It is certain that the reputations of many of the largest financial companies in the United States have been damaged over the last year. It would be hard to imagine that the AIG (AIG) brand, which had a value of $7 billion in last year’s Interbrand study, would be worth anything close to that. Selling products with the AIG name on them would be remarkably difficult.
Charles Schwab (SCHW) is being sued by New York State for selling its clients auction-rate-securities. The paper was considered nearly as liquid as cash from the late 1980s until early in 2008 when the market for the popular investments dried up. The large financial institutions which made a market in the securities abandoned them as the credit crisis began. A system that supported over $300 billion in transactions collapsed in a number of days and individuals and corporations were trapped in investments that were suddenly illiquid.

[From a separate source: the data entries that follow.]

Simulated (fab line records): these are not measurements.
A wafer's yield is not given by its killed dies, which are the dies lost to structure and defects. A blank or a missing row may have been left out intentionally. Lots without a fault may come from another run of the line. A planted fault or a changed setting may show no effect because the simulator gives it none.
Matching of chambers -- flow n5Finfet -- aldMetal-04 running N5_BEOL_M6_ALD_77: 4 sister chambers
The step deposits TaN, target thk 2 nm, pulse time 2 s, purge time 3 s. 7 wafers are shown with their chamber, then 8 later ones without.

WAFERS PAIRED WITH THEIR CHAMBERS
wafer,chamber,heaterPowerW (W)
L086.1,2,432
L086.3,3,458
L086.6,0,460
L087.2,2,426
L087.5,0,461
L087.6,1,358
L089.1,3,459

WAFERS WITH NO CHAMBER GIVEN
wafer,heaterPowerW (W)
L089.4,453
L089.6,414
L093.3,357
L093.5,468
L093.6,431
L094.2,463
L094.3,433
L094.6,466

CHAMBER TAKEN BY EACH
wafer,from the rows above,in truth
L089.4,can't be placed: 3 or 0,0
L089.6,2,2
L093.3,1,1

Most of the nation’s biggest banks and brokerages had marketed ARS to clients and one-by-one they bought the paper back from their customers. Several state attorneys general accused companies including Citigroup (C) and Goldman Sachs (GS) of selling clients ARS, knowing full well that the paper was not as easy to trade as investors were told and that there was no assurance that clients would have immediate access to their money.
Schwab’s major competitor, TD Ameritrade (AMTD), settled with New York State recently, and agreed to pay back its clients $456 million. TD Ameritrade will probably never disclose what the incident cost it in legal fees, but it certainly has to be in the millions of dollars. The brokerage will also never disclose how many customers it lost because of the fiasco, but that number certainly has to be in the thousands.
Schwab, in the meantime, insists it did nothing wrong. New York State has finally brought a fraud charge against the discount broker. The attorney general’s office issued a statement saying “Today’s notice should send a signal that if Charles Schwab will not stand by its customers, this office will.”
Schwab insists that the suit is “without merit”. The firm is taking the position that it did not know that the market could seize up quickly, leaving its clients without access to capital. Schwab, it is claiming, was as innocent a victim of the trouble in the market as its clients were.
Schwab may be relying on the ethical principle that it does not owe anyone money because it did nothing wrong. Industry estimates are that Schwab’s exposure if it loses the case with New York State would be as high as $500 million. Schwab appears ready to put its reputation, which has already been damaged by the auction rate problem, further at risk. It results from Schwab’s decision to fight this charge based on an ethical decision, which that it is blameless.
Schwab is making a mistake by confusing responsibility with reputation. The company may be right in saying that it had nothing to do with the harm that came to its clients that had ARS holdings. Schwab did sell its clients the investment and Schwab does have executives that certainly understand the financial markets better than almost any of its customers do. The fact that those executives did not educate themselves about ARS and had no obligation to do so is beside the point. A broker should know enough about any investment so that his ignorance can never damage his client’s interests.
Schwab’s reputation is likely to be undermined much further as it becomes clear that it is unwilling to follow the lead of its industry peers. The position that “ignorance of the products” may be a moral excuse is true only in the most modest sense of the word. Schwab has clearly put its own interests ahead of its clients at this point. It may settle the case tomorrow, which it has made clear is not a possibility, and still suffer irreparable harm to the Schwab name. Charles Schwab is still alive and as a matter of fact still runs that company that bears his name. There is a great deal of irony in the fact that no other firm involved in the ARS mess has its founder at the head of the company. It would seem that he would be more anxious than most to put the matter behind him and his firm.
The ethics of the Schwab decision may pass some standard of moral behavior but it is one where the bar is set very low. The client’s interest should not come last because no one bothered to read the fine print on the ARS agreements.